Harley made her canon DC Comics debut in 1999 with the special Batman: Harley Quinn, written once again by Dini and penciled by artist Yvel Guichet. In superhero comics, the determination of “canon” events,or what “really happened,” is largely based on a publisher’s primary fictional universe. This typically ignores stories in other media like animated series, movies, and live action TV, as well as comics that are said to happen in another universe — but Harley (along with Bullock, Montoya, and a handful of other B:TAS creations) would not be denied. The story reworked Harley’s animated origin to place her within the “No Man’s Land” crossover storyline, casting her as the Joker’s abandoned accomplice rather than a member of his gang in good standing. This version of Harley helped orchestrate Joker’s many escapes from Arkham Asylum, only to find that he barely remembered her after escaping herself. Amid the fallout of a devastating earthquake, Harley is rescued from the Joker’s own attempt to murder her by none other than Poison Ivy, who again provides Harley with a poison-nullifying serum that also imbues her with superhuman agility.

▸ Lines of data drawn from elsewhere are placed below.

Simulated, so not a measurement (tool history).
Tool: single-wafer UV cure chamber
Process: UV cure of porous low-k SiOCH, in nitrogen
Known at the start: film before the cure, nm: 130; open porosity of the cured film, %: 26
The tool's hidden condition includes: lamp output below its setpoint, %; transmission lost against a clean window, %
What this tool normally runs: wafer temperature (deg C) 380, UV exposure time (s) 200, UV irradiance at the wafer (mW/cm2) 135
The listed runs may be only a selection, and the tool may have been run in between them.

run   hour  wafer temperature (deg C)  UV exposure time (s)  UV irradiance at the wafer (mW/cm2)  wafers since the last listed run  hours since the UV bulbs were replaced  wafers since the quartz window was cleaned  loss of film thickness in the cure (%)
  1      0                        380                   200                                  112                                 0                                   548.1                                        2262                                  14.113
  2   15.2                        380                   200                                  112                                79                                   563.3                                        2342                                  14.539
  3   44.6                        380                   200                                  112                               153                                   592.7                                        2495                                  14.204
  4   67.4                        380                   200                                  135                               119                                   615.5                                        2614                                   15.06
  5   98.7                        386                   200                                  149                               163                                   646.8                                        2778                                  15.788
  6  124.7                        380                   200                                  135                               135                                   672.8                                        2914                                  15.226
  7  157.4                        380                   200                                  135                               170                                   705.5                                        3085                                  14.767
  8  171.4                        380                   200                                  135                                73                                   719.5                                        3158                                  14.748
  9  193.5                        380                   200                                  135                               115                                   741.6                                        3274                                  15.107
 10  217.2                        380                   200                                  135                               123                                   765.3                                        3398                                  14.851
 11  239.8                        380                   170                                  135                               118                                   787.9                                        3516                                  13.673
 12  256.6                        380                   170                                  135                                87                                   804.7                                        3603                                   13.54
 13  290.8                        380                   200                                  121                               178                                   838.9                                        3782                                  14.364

But while sapphic “Harlivy” shippers everywhere were already begging these two criminal cuties to U-Haul already, Harley would remain tethered to the Joker for years to come, and to other men after that. Her comics appearances of the 2000s saw Harley leave the Joker and return to her “puddin’” time and again; one of her longest stints sans Joker came when writer A.J. Lieberman and penciller Mike Huddleston took over her series in late 2002, switching directions from lighthearted superhero comedy plotlines to a noir-ish, bloody crime series. Happily unmoored from the Joker, Harley returned to psychiatry under an assumed name while dealing with a shadowy conspiracy and attempts on her life, all of which threw her together romantically with gruff, traumatized cop John Bishop. The close of that series found Harley choosing to permanently blind a young girl in order to finish a job, then turning herself back in at Arkham, believing she deserved to be imprisoned.
In 2009, Harley briefly reunited with Ivy in the pages of the all-female Gotham City Sirens series, which was soon canceled to make room for DC’s controversial reboot of all their series with brand-new fictional continuity, overwriting years of previous stories in a bid to pull in new readers. Dubbed the “New 52,” DC Comics’ new normal radically changed many characters’ designs and backstories: in Harley’s case, her hair was dyed pink and blue, her harlequin outfit became a ripped-up shirt and booty shorts, and she was shuffled off to join the Suicide Squad — and to enter another romance with masked (male) assassin Deadshot. (If this sounds suspiciously like the Harley of 2016’s box office disaster Suicide Squad, it should.)
Then things abruptly took a turn for the gayer. In 2013, Harley got another series of her own, this one helmed by husband and wife creative duo Jimmy Palmiotti and Amanda Conner. While the Joker cast a prominent shadow over her world, Harley also had a rich independent life of her own — one that involved plenty of flirting with Poison Ivy, albeit with a thin veneer of plausible “gal pal” deniability. During a Twitter Q&A in 2015, Palmiotti and Conner confirmed that Harley and Ivy were “girlfriends without the jealousy of monogamy,” setting the comics-reading internet ablaze (though many readers replied with affirmations they’d known this to be true since 1993).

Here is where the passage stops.